# Why does the shoelace formula work for computing the area of a triangle?

math Apr 02, 2020

The formula most people would be thinking of if they are asked to compute the area of a triangle would probably be $$A = \frac{1}{2}bh$$. While this formula is indeed very useful, there are situations where calculating the base and the height of a triangle is non-trivial. It would be quite convenient to have a formula that would compute the area of a triangle purely based on coordinates, wouldn't it?

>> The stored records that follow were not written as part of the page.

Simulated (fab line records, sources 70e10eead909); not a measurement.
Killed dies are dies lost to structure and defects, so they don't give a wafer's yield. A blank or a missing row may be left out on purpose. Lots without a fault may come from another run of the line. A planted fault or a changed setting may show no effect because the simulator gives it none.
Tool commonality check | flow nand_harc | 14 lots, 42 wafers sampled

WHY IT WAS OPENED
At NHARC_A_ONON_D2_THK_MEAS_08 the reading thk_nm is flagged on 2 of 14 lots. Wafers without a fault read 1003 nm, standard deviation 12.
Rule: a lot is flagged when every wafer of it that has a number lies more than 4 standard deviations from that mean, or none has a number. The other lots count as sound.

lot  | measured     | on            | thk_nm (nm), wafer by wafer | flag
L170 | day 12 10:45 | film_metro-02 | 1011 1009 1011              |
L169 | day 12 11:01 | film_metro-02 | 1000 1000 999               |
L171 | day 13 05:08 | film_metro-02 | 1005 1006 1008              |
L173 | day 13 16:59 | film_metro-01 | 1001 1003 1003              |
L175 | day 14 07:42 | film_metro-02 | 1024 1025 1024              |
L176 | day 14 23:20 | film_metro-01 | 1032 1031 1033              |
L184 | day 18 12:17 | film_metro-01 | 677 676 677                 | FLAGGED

Of course, much smarter people have already found such a formula in the 18th century (in fact, they found a formula that allows you to find the area for any polygon, not just triangles):
$A = {\frac {1}{2}}{\big |}(x_{A}-x_{C})(y_{B}-y_{A})-(x_{A}-x_{B})(y_{C}-y_{A}){\big |}$

But why does this formula work? To explain this, we'll build on another way to compute the area, namely using vectors: $$A = \frac{1}{2}|\vec{AB} \times \vec{AC} |$$. (This formula uses a nice property of the cross product. You can find explanations for it all over the internet.)
$$\vec{AB}$$ is equal to $$\begin{pmatrix} x_B - x_ A \\ y_B - y_A \end{pmatrix}$$, and similarly $$\vec{AC} = \begin{pmatrix} x_C - x_A \\ y_C - y_A \end{pmatrix}$$. Now, we can apply the cross product. As the cross product only works in three dimensions, we'll add a z-coordinate and set it to 0:
$\begin{pmatrix} x_B - x_A \\ y_B - y_A \\ 0 \end{pmatrix} \times \begin{pmatrix} x_C - x_A \\ y_C - y_A \\ 0 \end{pmatrix} = \begin{pmatrix} 0 \\ 0 \\ (x_B - x_A)(y_C - y_A) - (x_C - x_A)(y_B - y_A) \end{pmatrix}$
The first two components are zero and can therefore be ignored. So, let's put the z-component back into the original formula: $$A = \frac{1}{2} |(x_B - x_A)(y_C - y_A) - (x_C - x_A)(y_B - y_A)|$$.
What remains now is already very similar to the shoelace formula for triangles - only a little bit of transformation is needed now: $$A = \frac{1}{2} | \textcolor{red}{-} (\textcolor{red}{-} x_B \textcolor{red}{+} x_A)(y_C - y_A) \textcolor{red}{+} (\textcolor{red}{-} x_C \textcolor{red}{+} x_A)(y_B - y_A)| = {\frac {1}{2}}{\big |}(x_{A}-x_{C})(y_{B}-y_{A})-(x_{A}-x_{B})(y_{C}-y_{A}){\big |}$$. We negate the content of the first parentheses of both terms but also add a minus in front - this means that we have not changed the outcome, but only the notation. Now, our term is identical to the shoelace formula!